Antofagasta is a Chilean harbor town located about a quarter of the way down the coast of the shoestring nation. If you traveled inland from the town, you’d come close to where the borders of Bolivia and Argentina meet. Back in 1905, Antofagasta was a boom town; it owed its existence to the mining of first silver then copper in the nearby Andes Mountains. And it was the scene of a brutal killing of a young police officer on fateful August evening of that year.
It seems that a couple of drunks in a bar started something. They either mouthed off to the wrong person or the wrong person mouthed off to them. Pistols were brandished. Sensing that some frontier-style violence was about to happen, the barkeep sent word to the local constabulary that they had better come to the cantina, quickly. When the police arrived, the officers told the brawlers to take their disagreement outside, to the street, that the establishment wanted no trouble inside. As the argument began to move through the saloon doors, a shot rang out. One of the police officers was instantly killed at close range by a pistol.
Well, in the ensuing chaos, an arrest was made. It seems that the man who did the shooting was actually an American, one Frank Boyd. He argued that his Smith & Wesson revolver went off accidently, but that didn’t make the policeman any less dead. The 24-year-old officer, Arturo González, was buried the next day with full police honors, including a procession, marching band and the flower-bedecked hearse. His beautiful young widow and two-year-old son followed closely behind.
Boyd appealed to the US Consulate for help. The US representative, one Frank Aller, posted $50,000 bond and stated that he would allow Boyd to stay in his house as a condition of his release. At the bond hearing, Boyd’s business partner, a man called Thomas Fisher, testified that, while he was not present at the shooting, that he could vouch for Boyd’s character, saying that they two had come to that part of South America to invest in the cattle business. He further swore that he trusted Frank Boyd with his life. The release of Frank Boyd was granted.

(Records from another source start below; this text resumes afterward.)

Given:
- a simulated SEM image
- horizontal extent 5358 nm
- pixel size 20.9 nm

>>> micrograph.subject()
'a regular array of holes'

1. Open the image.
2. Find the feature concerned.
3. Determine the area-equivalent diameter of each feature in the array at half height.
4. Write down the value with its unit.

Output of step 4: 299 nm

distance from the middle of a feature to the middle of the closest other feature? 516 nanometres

Well, you can guess what happened. Boyd (and Fisher) skipped out of Antofagasta the next day and never looked back, leaving the family of Officer González without anyone held responsible for his death and the US Consulate $50,000 poorer. But legend says that within a couple of years later the pair would be killed by Bolivian troops in a shootout, so maybe justice of a sort was served.
But we can’t be 100% sure what really happened after Antofagasta to Fisher and Boyd, better known to you as Butch Cassidy and the Sundance Kid.